December 18, 2010

Take Me Away: It's Baaaaack!!

Take Me Away Saturday

For those of you unfamiliar with Take Me Away Saturday: I started it because I love books that take place in different cultures and are about different cultures. Take Me Away is a way to share with other readers books that can transport them into another culture. Each week I feature a different country or culture (ex. Cherokee, Jewish, etc. that do not have a specific country per se) and list some books that can transport you there. (Note: ex. not necessarily books by a German or an Australian, but books set in Germany or Australia.) I try to provide a variety of fiction genres as well as nonfiction selections.
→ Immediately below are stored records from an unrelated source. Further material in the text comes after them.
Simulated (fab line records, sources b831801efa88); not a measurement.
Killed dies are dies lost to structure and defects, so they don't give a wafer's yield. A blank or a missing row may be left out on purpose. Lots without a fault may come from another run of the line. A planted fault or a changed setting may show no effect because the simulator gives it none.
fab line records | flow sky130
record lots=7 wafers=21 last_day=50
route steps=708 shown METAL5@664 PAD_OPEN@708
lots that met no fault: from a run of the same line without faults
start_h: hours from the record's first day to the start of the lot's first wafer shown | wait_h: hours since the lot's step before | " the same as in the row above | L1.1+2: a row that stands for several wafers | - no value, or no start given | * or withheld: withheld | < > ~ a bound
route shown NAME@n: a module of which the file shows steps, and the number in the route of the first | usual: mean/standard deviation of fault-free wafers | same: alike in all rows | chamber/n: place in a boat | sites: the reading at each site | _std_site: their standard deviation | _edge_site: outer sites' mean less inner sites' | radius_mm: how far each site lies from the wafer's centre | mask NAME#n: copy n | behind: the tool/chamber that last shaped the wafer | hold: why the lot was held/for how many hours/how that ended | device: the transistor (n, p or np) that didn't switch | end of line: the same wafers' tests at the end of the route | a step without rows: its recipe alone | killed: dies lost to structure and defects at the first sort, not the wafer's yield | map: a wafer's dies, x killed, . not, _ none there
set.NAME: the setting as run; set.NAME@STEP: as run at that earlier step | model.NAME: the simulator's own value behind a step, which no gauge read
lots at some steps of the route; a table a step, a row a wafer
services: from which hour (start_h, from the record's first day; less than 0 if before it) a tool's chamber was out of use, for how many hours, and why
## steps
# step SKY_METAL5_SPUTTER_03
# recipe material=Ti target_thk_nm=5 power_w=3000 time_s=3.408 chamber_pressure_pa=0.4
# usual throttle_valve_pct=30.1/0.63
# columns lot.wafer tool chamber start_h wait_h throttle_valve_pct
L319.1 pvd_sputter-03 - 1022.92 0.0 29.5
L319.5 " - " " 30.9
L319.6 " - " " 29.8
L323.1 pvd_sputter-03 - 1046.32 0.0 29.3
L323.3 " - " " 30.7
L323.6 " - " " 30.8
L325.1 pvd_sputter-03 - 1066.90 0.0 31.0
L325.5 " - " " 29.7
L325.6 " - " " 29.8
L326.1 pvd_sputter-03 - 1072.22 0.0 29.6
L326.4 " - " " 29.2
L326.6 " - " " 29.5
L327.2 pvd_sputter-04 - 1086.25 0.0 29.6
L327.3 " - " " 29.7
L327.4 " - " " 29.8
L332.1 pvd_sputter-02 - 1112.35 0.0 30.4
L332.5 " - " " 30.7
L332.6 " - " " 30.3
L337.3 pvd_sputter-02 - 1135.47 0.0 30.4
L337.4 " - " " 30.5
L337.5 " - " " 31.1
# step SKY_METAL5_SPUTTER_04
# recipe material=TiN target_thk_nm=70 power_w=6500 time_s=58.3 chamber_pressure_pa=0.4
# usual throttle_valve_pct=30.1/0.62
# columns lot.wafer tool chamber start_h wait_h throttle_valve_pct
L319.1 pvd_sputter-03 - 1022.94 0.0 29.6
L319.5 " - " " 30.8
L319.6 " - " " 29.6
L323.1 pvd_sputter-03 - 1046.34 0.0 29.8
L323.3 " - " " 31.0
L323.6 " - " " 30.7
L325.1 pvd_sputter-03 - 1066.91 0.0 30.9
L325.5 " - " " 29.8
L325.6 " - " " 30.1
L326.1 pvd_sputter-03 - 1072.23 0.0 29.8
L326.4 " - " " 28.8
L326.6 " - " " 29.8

I am keeping a map of the countries we visit, which you can see at the bottom of this post. There is also a list of both countries and cultures visited in past Take Me Away posts. Check them out and discover some good books to read and recommend some, too!


This week we are visiting the culture of the Amish people:
This is the best I could find for where the Amish are located.

This is a (very) brief overview of the Amish beliefs that I got from religioustolerance.org:
The faith group has attempted to preserve the elements of late 17th century European rural culture. They try to avoid many of the features of modern society, by developing practices and behaviors which isolate themselves from American culture.
Here is more info on the Amish.


Click on the titles of the books below to read reviews and/or purchase the book. Disclaimer: I do not receive commissions if you purchase a book through the link I provide, whether from Amazon, Indiebound, or otherwise.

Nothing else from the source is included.